The following column was provided by Nam Hyung Kim, a senior analyst with iSuppli Corp., an El Segundo, Calif.-based market research firm.

When the going gets tough, the tough sharpen their focus and reaffirm their commitment to their core businesses. At least that's what the tough do in the DRAM business, as evidenced by moves by memory makers Micron Technology Inc. and Hynix Semiconductor Inc.

The two companies this month have made efforts to shore-up their core businesses, with Micron exiting the SRAM and Ternary Content Addressable Memory (TCAM) markets so it can focus on DRAM, and Hynix announcing it will invest in a fab that is essential to its continued competitiveness in the DRAM business.

In a development first detected by Betsy Van Hees, senior analyst, memory, for iSuppli Corp., Micron this month decided to drop its SRAM and TCAM product lines (see March 14 story). Micron has ceased all internal product development efforts and wafer starts for these product families, but will continue to support its existing customers using inventory and work in progress. With its withdrawal from SRAM, Micron will focus its efforts on DRAM, flash memory and specialty DRAMs like Reduced Latency DRAM (RLDRAM) and CellularRAM.

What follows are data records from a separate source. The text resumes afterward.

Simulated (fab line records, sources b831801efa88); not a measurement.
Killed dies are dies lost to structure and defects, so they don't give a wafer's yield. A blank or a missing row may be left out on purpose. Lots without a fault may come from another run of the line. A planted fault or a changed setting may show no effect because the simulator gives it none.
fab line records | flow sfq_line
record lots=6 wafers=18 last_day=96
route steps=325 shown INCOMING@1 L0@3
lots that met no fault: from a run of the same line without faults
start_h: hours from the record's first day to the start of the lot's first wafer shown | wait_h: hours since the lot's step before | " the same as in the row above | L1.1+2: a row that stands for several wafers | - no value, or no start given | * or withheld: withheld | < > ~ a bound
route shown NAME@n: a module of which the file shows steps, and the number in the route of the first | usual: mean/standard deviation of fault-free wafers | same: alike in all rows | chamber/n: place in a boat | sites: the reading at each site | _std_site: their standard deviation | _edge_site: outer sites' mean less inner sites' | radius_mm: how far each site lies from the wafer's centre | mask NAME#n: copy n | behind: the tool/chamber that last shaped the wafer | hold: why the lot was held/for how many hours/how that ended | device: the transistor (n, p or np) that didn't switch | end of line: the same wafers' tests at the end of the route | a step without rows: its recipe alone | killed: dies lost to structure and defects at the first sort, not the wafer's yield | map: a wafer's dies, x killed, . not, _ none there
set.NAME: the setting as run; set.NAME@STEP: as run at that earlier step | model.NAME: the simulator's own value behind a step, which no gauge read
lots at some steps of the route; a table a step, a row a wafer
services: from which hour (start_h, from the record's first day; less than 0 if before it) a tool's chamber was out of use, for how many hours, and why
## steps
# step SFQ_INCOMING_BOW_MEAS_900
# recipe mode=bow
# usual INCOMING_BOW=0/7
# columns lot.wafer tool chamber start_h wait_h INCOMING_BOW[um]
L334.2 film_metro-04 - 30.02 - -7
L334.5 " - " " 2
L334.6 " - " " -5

Meanwhile, Hynix announced a major new investment in its fab in Eugene, Oregon. The company will spend $100 million to upgrade the fab to an advanced 0.13-micron process, which the company refers to as its Prime Chip Technology.

Micron and Hynix's actions come in response to lost market share and continued financial troubles. Both companies in 2002 lost market share in the DRAM market to Samsung Electronics and Infineon Technologies AG.

Micron's market share fell to 18 percent in 2002, down from 20 percent in 2001. Furthermore, Micron's market share decreased to 17.5 percent in the second half of 2002, down from 18.5 percent in the first half of 2002. The company's balance sheet has been in the red since 2001. Rather than diversifying its product lines, Micron's response to its DRAM travails was to refocus on its main business. iSuppli believes this was a smart decision for Micron, given that the company has much work to do in order to remain a competitive DRAM supplier. This work includes reducing costs and improving its latest products.

Hynix has problems of its own. The company this month said it had laid off 20 percent of its executive team.

Upgrading the Eugene fab is essential to Hynix's continued competitiveness because the state-of-the-art facility produces high-end 256Mbit SDRAM and DDR.

Furthermore, upgrading the Eugene fab will help Hynix manage its future risk. Both the U.S. government and the European Union are conducting investigations into charges that the South Korean government has paid illegal subsidies to Hynix. Therefore, in the worst-case scenario - if actions taken based on the investigations impact Hynix unfavorably - it could become difficult for Hynix to sell DRAMs to the United States and European Union (see March 21, story).

However, any kind of antitrust penalties levied against Hynix would apply only to chips the company produces in its South Korean fabs, and not to DRAMs made at its Eugene facility. The high-end DRAMs Hynix makes at its Eugene fab are suited for sale in the high-end focused U.S. market.

Because of this, the company's strategic decision to upgrade its Eugene fab sends a meaningful signal to the market: Hynix is in the DRAM business for the long haul.

Like Micron, Hynix is reviewing all options to survive in the DRAM business, including selling its system IC business unit to generate cash for its memory operations.

Are there any risks associated with Micron's and Hynix's moves? Falling DRAM prices are putting pressure on both companies' financial situations.

Furthermore, Hynix's Eugene fab is not as efficient and its cost structure is much higher than those it operates in South Korea. Micron used to be the cost leader because it reduced mask layers and shrunk its die size in a cost-effective manner. However, Micron lost its cost leadership position to Samsung.

The market is anticipating that Micron's and Hynix's planned migrations to 0.11-micron and 0.13-micron process technology will be critical in regaining their market share and profitability.

While iSuppli cannot predict whether Micron's and Hynix's moves will help them to become more competitive and profitable in the future, the companies' decision to place their bets on their core business appears to be the correct decision at this time.